The FBI plans to test a database for searching iris scans nationwide to more quickly track criminals by 2014, according to budget documents and a contractor working on the project.

The Next-Generation Identification system, a multi-year $1 billion program already underway, is expanding the server capacity of the FBI’s old fingerprint database to allow for rapid matching of additional physical identifiers, including facial images and palm prints, according to an article from Nextgov.

Increasingly, law enforcement agencies are spending state and federal funds on iris recognition technology at jails to monitor inmates, the article says. Some Missouri prisons are buying the same system the FBI acquired, partly so that they can eventually exchange iris images with federal law enforcement officials. And many counties are storing pictures of prisoner irises in a nationwide database managed by a private company, BI2 Technologies.

The FBI expects to collect many of these state and local iris images, according to BI2 officials and federal documents.

According to the article, a May 17 budget justification document states one of the “planned accomplishments for BY13” – the budget year that begins Oct. 1 – is to “demonstrate iris recognition capabilities via the iris pilot.”

A June FBI advisory board memo that Nextgov reviewed states, “supervised release/corrections are candidates for the pilot, being that many already have the capability in place. The additional goal is to start to build an iris repository.” Iris recognition is a helpful identification tool, according to the memo, because it “is very accurate,” does not require human intervention and “the hardware footprint is also very small [due] to the size of the iris image.”

The aim of iris recognition at corrections facilities, according to law enforcement officials, is to promptly catch repeat offenders and suspects who try to hide their identities, Nextgov reports.

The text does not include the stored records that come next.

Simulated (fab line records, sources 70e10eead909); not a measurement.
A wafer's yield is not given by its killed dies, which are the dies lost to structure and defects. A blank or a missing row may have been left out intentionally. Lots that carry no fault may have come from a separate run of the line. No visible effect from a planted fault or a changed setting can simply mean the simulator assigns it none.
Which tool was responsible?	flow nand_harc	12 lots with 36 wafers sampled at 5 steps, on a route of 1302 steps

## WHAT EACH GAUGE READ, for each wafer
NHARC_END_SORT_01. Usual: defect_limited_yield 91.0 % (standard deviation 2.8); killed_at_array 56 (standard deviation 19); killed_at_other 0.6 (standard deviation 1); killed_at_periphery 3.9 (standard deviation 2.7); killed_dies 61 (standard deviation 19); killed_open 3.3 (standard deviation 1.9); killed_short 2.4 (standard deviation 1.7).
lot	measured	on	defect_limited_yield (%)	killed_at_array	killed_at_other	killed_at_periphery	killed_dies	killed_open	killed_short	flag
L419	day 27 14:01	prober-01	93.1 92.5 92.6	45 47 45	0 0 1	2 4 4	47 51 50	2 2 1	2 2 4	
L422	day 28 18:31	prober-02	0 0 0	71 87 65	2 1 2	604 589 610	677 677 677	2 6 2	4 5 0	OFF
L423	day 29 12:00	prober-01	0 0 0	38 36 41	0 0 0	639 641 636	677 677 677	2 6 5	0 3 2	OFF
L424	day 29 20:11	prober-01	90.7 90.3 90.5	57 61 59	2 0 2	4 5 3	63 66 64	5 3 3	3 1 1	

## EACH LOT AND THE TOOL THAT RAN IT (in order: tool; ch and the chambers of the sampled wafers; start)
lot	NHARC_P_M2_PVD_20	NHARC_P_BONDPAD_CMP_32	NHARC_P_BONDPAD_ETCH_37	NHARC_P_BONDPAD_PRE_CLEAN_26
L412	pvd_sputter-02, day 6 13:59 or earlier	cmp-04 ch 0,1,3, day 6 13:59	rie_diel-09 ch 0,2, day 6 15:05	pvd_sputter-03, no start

Officials at the Pinal County Adult Detention Center in Florence, Ariz., appreciate the non-intrusiveness of the BI2 iris recognition system, which does not touch prisoners’ faces when snapping photos of irises or scanning eyes for recognition, the article states. The inmates place their eyes 3 to 10 inches away from binocular-like lenses, which record the iris image, so wardens stay out of harm’s way during head counts, county officials said. The technology also ensures the center does not mistakenly release similar-looking siblings, twins or parents, when one family member comes up for parole, they added.

President and Chief Executive Officer Sean G. Mullin said BI2 Technologies has been working closely with the FBI unit chief responsible for implementing NGI. “BI2 Technologies provided the FBI [Next-Generation Identification system] over 12,000 iris images from current law enforcement agency clients for analysis and testing by NGI,” he said in the article. Company officials said they were not aware of a specific pilot program that has been undertaken to demonstrate iris searching capabilities.

Mullin said his company was told the FBI plans to conduct an iris pilot in 2014. Local agencies in 47 states now participate in BI2’s nationwide Inmate Identification and Recognition System, or IRIS, which has been operating for six years, he said.

According to Nextgov, FBI officials declined to comment on progress using NGI for iris matching.

The interstate network that BI2 maintains uses a high-resolution camera to obtain an image of an offender’s iris during the booking process, Nextgov reports. Special software then transforms the picture into a digital file that is encrypted and stored with the company. For recognition purposes, the camera takes a live shot of an individual’s iris, and the software then compares the new image with archived iris pictures collected during intake to confirm the person’s identity.

“Everybody that gets booked into our adult detention center, we get a capture of their iris. That gets hooked to their photo. And then everybody that’s being released goes through the system again to make sure we’re getting ready to release the same person,” said James Kimble, deputy chief of the Pinal County Adult Detention Center.

There have been concerns about privacy and data security, especially in the wake of the 6-million password breach on LinkedIn and eHarmony. But cybersecurity experts are quick to note that a lack of encryption was at fault there.

According to Nextgov, BI2’s iris images are “encrypted using strong cryptographic algorithms to secure and protect them,” the company website states. “Thus, standing alone, biometric templates cannot be reconstructed, decrypted, reverse-engineered or otherwise manipulated to reveal a person's identity. In short, biometrics can be thought of as a very secure key: Unless a biometric gate is unlocked by using the right key, no one can gain access to a person's identity.”

The average iris recognition time – from when an image is captured to when an officer receives a response – is 7.8 seconds, Mullin said.

During a six-month period at the Los Angeles County Sheriff’s Department, BI2’s system immediately spotted 119 repeat offenders previously booked by the department who provided different names and identification to avoid detection, Mullin said in the article.